Saturday, September 29, 2012

Silence is Golden: "The Great Train Robbery" (1903)

This classic western has everything: good guys, bad guys, a train robbery, murder, shootings...and no sound. What a full twelve minutes!

Filmed in 1903 in the wilderness of New Jersey, this short film from Thomas Edison's company broke new ground in film making. Three robbers tie up a station agent and board a train when it stops to water. They rob the postal car, and blow the safe. They then force the engineer to stop, unload the passengers, and rob them all, killing an escapee. They board the now uncoupled engine and ride it ahead, jumping off and escaping into the nearby woods.

A little girl discovers the station agent, and the local townsfolk stop their dance and form a posse. They find the greedy trio, and kill them in a gunfight, getting all the loot back. The famous closing shot has an actor firing a gun directly into the camera, something that had audiences diving for cover a century ago.

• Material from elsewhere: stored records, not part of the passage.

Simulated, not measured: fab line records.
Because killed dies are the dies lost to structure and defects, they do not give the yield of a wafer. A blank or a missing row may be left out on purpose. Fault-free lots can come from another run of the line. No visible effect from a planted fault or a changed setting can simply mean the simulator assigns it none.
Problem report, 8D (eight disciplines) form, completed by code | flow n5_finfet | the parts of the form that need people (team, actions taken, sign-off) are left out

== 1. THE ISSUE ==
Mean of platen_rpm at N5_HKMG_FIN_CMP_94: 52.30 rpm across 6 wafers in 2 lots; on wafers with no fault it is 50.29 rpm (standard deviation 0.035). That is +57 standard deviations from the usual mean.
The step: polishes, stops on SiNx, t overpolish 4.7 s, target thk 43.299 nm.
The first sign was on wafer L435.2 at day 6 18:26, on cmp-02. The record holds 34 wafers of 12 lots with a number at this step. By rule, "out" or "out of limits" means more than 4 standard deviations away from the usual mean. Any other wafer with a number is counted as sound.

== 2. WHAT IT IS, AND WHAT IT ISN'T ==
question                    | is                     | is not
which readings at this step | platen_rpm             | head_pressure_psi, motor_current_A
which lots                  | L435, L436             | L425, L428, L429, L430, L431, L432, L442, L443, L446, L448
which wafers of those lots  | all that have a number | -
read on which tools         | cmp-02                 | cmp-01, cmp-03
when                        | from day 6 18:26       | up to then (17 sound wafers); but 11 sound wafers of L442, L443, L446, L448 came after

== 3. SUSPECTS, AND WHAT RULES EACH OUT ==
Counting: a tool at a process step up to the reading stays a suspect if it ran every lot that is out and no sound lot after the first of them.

The film is pretty good, especially considering that viewers back then had never seen anything like it before. The special effects are good, the direction static but fine, and the editing is brisk. Some of the actors overemote, throwing their arms in the air when shot, but that is okay. There are no titles in the original film now at the Library of Congress, but the story is so simple, you will figure it out. While the film is not must-see classic that will change your life, "The Great Train Robbery" is definitely a hoot. Western fans will enjoys seeing where all their cliches began, and film buffs will get a kick out of it, too.

At twelve minutes, what have you got to lose? (* * * *) out of five stars.